# PKCS#12

PKCS#12 is also known as PFX, especially in Windows environments. Common file endings are therefore .pfx and .p12. It contains X.509 certificates and almost always corresponding private keys, although that is actually not technically enforced.

Data in a PKCS#12 file is usually encrypted to passwords. Often, only the private key is encrypted, so you could extract the certificates without knowing the passwords if your application allows it (most of them do not). While PKCS#12 is the most common way in Windows environments to store a certificate and its private key in a file. In Linux environments, PEM-encoded PKCS#8 files are more common.

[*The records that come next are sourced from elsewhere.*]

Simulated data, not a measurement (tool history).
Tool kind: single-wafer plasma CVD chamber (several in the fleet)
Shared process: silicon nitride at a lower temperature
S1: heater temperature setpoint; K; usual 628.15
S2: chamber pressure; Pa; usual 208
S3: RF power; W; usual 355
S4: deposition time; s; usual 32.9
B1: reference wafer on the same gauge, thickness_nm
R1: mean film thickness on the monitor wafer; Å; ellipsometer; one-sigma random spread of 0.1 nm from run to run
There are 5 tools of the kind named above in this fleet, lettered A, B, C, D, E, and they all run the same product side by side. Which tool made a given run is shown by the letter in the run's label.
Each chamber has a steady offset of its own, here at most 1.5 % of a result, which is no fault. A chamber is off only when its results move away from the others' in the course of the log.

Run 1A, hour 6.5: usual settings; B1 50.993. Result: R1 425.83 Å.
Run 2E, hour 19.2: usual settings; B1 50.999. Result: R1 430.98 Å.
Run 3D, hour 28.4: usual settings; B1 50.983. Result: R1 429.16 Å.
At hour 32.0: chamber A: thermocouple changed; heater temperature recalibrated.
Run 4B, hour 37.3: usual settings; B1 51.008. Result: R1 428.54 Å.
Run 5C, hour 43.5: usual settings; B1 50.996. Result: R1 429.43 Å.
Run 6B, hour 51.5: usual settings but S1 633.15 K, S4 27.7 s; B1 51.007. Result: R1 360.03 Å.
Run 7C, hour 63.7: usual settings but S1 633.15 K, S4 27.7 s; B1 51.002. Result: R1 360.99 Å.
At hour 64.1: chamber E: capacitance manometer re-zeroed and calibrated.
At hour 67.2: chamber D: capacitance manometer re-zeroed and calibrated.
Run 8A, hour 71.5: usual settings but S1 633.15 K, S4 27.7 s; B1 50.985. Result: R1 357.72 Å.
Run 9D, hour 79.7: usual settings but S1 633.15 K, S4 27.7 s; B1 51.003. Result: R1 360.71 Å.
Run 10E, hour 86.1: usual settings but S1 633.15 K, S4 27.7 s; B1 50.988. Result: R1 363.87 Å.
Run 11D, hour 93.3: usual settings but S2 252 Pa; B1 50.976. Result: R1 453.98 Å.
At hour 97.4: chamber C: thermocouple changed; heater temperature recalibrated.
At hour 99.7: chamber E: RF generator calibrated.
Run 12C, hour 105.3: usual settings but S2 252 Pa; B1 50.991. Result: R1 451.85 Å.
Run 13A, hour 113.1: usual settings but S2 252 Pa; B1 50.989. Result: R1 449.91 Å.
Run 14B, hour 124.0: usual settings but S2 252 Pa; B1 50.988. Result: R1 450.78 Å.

Because the standard provides many options how to store certificates and private keys in nested "safebags", PKCS#12 files have some compatibility problems, like:

* Windows is renowned for associating private keys in PKCS#12 with all certificates extracted from the file, not just the one it is meant for. If the PKCS#12 contains a certificate chain, Windows might display that it has the private key for the CA certificate.
* On MacOS, you cannot import PKCS#12 files if the cryptographic algorithms are too new.
* It might be necessary to encrypt the certificates in a PKCS#12 file in order for receiving applications to extract them. But some only support only very old and weak algorithms, which is usually not a problem, since the information is public anyway. But OpenSSL 3.x does not support these old and vulnerable algorithms and refuses to open the PKCS#12.